Hall Effect & Teslameter

February 4, 2021 English Posts 4,241 Views

Abstract: one of the most interesting and useful phenomena in the field of materials physics is the Hall effect. It is an effect that arises from the interaction between moving charges and magnetic fields. The Hall effect allows to obtain valuable information on the charge carriers present in the material. In the technological field it is widely used for the measurement of magnetic fields.

Introduction

As depicted in the cover image, the Hall effect is a physical phenomenon for which a potential difference is observed in a transverse direction in a conductor crossed by electric current in a longitudinal direction when it is subjected to a perpendicular magnetic field. It is named after the American physicist Edwin Hall.
The Hall element consists of a strip of material that can conduct electricity, usually a conducting metal or semiconductor. The thickness of the strip is negligible compared to the other two dimensions. A current flows in this material by applying an electrical voltage to its ends. In the conductors, the electrons move from the negative to the positive pole of the battery (the current will have the opposite direction). The Hall element is immersed in a magnetic field transversal to the current.
Since the conduction electrons move and are affected by the magnetic field the Lorentz force acts on them:

${\vec {F}}=q{\vec {v}}\times {\vec {B}}$

where:

$q$ is the electron charge that is around −1,6022×10⁻¹⁹ C.
$\vec{v}$ is the drift velocity of electron.
${\vec {B}}$ is the magnetic field.

The Lorentz force is orthogonal both to the direction of the magnetic field and to the direction of motion of the charge carriers. Referring to the image above, the force is directed transversely to the material and causes a potential difference between the two opposite sides of the material. In equilibrium conditions the Lorentz force is compensated by the force originating from the transverse electric field, by imposing the equilibrium condition we can obtain the formula for calculating the Hall voltage.
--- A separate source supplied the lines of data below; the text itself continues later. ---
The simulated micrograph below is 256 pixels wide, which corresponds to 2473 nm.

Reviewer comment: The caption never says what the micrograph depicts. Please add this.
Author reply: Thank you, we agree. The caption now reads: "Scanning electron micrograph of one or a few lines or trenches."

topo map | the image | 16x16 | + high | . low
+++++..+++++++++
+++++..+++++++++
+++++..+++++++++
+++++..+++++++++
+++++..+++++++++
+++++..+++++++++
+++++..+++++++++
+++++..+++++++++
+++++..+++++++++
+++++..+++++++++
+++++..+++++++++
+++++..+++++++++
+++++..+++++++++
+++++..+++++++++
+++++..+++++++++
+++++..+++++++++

$V_{\mathrm {H} }={\frac {I_{x}B_{z}}{nte}}$

Where I is the current and B is the magnetic field, while n is the density of the carriers, t the thickness of the material and e is the charge of the carriers. As you can see from the formula, the Hall voltage is proportional to the current and to the intensity of the magnetic field, while it is inversely proportional to the density of the carriers and to the thickness of the material: to obtain measurable values it is therefore important to use thin material samples. The dependence on the number of carriers makes us predict a very small effect in conductors, for example in metals, and a much more pronounced effect in semiconductor materials that have a much smaller number of charge carriers.

Hall Effect in Metals

The very naive first attempt was made with a very thin copper foil. The current of about 5 A was made to flow along the sheet and the voltage between the two sides of the sheet was measured during the application of a magnetic field generated by a permanent neodymium magnet (about 0.2T). The image below shows the copper foil with the connection cables. However, the measurements did not lead to any results.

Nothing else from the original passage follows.